The example, revealed by CitiCapital Fleet, highlights the importance of drivers choosing personal contract purchase schemes making sure they have adequate cover for their vehicle. The drivers's car was off the road for three weeks.
The company said it feared that some cash-for-car drivers could be tempted to save money by choosing cheaper insurance products and are in danger of failing to investigate the fine print of their policy.
Managing director Colin Tourick said: 'There's a potential problem here for company car drivers who take the cash option and purchase their own car. And so if some choose to save a few pounds on something like insurance, or fail to check that their insurance covers business use, they could find themselves liable for third party costs should they be involved in an accident.'
Tourick also said fleet executives have a responsibility to their employees even if they choose to opt out of company car schemes.
'They should ensure that their drivers have proper and appropriate insurance,' he said. 'If they don't, they're being negligent. Similarly, drivers who take the cash for car option must insist on there being an insurance product attached, and insist that the allowance covers it.

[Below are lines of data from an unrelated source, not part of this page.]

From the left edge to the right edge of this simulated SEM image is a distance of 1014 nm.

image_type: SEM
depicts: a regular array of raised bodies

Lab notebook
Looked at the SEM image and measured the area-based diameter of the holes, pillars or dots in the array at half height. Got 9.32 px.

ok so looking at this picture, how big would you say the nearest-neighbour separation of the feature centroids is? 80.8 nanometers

'Associated running costs such as roadside assistance and insurance will come as quite a shock to many, particularly those who have got used to a hassle-free life with a company car, where someone else has dealt with these for them.'
Tourick added that poor insurance packages expose fleets and their drivers to a myriad of problems.
He added: 'As well as the legal implications of inadequate insurance, there is a big issue here of mobility; businesses cannot afford to have their drivers off the road longer than necessary. They want them mobile at all times.'
Fleets also face the risk of having their drivers' cars off the road for longer than if they were company cars under an umbrella insurance policy, Tourick warned.